If it hadn't been for a teachers' work-to-the-rule job protect in the spring of 1979, Carmin Caputo might be comfortably settled into a seat on the Fairfax County school board right now. But the timing of the unrest prompted county Supervisor Martha V. Pennino (D-Centreville) to persuade Rodney Page to serve at least another year as chairman of the board.

"He (Page) had just been made a full partner in his law firm," recalled Pennino. "Rod wanted to resign but I prevailed upon him not to -- I didn't want it to look like the situation with the teachers had gotten to him.

"If the school board chairman up and resigned right after the resignation of (former superintendent) Jack Davis it might have looked like the whole system was falling apart."

Last week, when Page fulfilled his pledge to Pennino, he gave up his board post -- and Pennimo was ready with Caputo's nomination.

Caputo, a 41-year-old electrical engineer with the Defense Communications Agency, said he was "delighted" by Pennino's choice and admitted there was little surprise in the move.

"Mrs. Pennino had talked to me . . . about whether I would like a position on the school board. I was so flattered, I just couldn't believe it," said Caputo.

A glance at Caputo's public experience indicates that Pennino has made a practice of appointing him to office. She has appointed him to several county commissions, including his current assignment as chairman of the Environmental Quality Advisory Committee. In addition, his wife, Barbara Caputo, was active in Pennino's reelection campaign last fall.

Caputo's interest in the Fairfax County school system stems primarily from his three children, who attend county schools. His involvement in school affairs has won him praise not only from Pennino but from the man he will replace.

"I first met Chuck when he was president of the Greenbriar (Elementary School) PTA," recalled Page. "He was a good leader -- extremely capable."

Pennino adds: "Carmin Caputo is extremely intelligent, hardworking and motivated. I was impressed with is sensitivity when he was president of the Greenbriar PTA."

Caputo's appointment was confirmed by the supervisors Monday, and he will attend his first meeting as a new school board member at the regular board meeting tonight.

Page is expected to open the meeting, say a few words and then formally step down to witness the swearing-in of his replacement. Caputo will serve the remainder of Page's term, which expires on June 30, 1981. A permanent board chairman is to be elected July 1.

Tonight's meeting may also be the last for Robert Smith and board vice chairman Ruth Dell, who have asked not to be reappointed, and for student member James T. Taylor, who will attend the Massachusetts Institute of Technology in the fall.

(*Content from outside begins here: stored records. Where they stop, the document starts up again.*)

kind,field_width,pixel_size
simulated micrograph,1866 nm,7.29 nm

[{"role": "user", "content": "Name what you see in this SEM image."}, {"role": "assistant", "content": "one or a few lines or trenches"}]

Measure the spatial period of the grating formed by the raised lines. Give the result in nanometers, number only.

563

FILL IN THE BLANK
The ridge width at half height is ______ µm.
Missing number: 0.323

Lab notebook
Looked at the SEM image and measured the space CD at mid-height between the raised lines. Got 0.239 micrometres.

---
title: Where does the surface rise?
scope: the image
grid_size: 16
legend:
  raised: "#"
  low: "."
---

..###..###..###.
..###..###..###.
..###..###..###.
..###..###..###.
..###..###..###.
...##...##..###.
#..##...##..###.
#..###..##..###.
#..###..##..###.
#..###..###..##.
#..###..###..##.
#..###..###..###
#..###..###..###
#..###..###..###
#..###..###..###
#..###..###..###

Other board changes may be imminent since the terms of Toni Carney and Ann Kahn also expire at the end of the month. Only Marie B. Travesky (R-Springfield) has announced that she will reappoint her present board appointee -- Toni Carney -- to another two-year term. Other supervisors have asked for applications and have scheduled public meetings on the appointments. Sandra L. Duckworth (D-Mount Vernon) has scheduled public hearings at 8 p.m. on July 15 at Mount Vernon High School and James M. Scott (D-Providence) has set up an open forum for his school board appointment at 7:30 p.m. on June 25 at Oakton High School. Audrey Moore (D-Annandale) will hold public hearings at 7:30 on July 9 at the Kings Park library to find a successor for Smith.

As he begins his new job, Caputo says he is working on a "game plan" and trying to familiarize himself with issues coming up before the board.

"I want to really get out and meet everyone." he says. "I want to be able to feel the pulse of the community.